Nice post, Earl!. And a pleasure to meet you & Duke & Lori!
Here are my 2 cents:
THe most important determinant of god sound is the recording, followed by the speaker-room system, followed by the components. Given today's excellence in digital sources & amplification, i'd agree with your percentage allocation, except in a few instances. Three of these are below:1. If a component or amplifier is deliberately skewed to sound "pleasant" it will make a difference. For example, in the setup I listen to most nowadays, 90 HZ to around 3300 HZ are driven by a SET 45 amp connected to a vintage driver (8 inches). Is the resulting sound accurate? Heck no! Is it pleasant? In spades!
2. Some DACs and CD players are deliberately rolledoff, or HAVE to be rolled off (Wadia for example) by as much as 2-3 db in the high octave. This can create again, an inaccurate but pleasant sounding effect.
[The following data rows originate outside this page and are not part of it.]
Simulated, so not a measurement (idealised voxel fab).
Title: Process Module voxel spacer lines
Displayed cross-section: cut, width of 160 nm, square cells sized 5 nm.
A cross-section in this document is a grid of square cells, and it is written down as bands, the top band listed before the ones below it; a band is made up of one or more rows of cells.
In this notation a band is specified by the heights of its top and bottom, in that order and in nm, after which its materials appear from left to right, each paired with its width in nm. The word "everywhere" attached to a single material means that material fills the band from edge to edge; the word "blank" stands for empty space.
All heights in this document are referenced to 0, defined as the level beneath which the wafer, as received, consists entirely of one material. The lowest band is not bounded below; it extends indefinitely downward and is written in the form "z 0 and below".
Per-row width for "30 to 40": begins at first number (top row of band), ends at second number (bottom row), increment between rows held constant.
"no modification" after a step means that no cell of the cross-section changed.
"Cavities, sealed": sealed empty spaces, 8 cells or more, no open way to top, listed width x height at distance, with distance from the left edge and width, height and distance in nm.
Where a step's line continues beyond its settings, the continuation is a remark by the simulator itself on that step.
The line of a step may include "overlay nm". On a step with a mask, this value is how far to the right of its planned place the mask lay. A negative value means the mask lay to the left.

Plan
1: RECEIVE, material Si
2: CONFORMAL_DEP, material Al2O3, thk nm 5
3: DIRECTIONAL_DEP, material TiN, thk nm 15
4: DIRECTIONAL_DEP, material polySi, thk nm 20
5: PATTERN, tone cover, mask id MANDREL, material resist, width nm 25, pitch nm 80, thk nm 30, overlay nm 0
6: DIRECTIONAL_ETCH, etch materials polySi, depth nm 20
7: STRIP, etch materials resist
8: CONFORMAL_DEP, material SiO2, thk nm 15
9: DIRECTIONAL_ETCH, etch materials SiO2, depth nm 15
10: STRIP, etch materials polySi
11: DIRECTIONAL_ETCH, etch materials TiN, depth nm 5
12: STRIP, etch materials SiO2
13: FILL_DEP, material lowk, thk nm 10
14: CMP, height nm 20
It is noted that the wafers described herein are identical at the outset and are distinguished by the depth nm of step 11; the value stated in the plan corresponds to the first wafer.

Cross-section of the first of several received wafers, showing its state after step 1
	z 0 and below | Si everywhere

3. Several cables, esp. speaker cables, with appreciable LC or R can skew the frequency response of the amplifier-cable-speaker sub-system. TO some this can sound pleasant.
Overall, ther is NO doubt to anyone who has spent much timein this hobby that the speaker-room interaction makes the bigest difference: since speakers generally have the most distortion, and the most skewed freq response.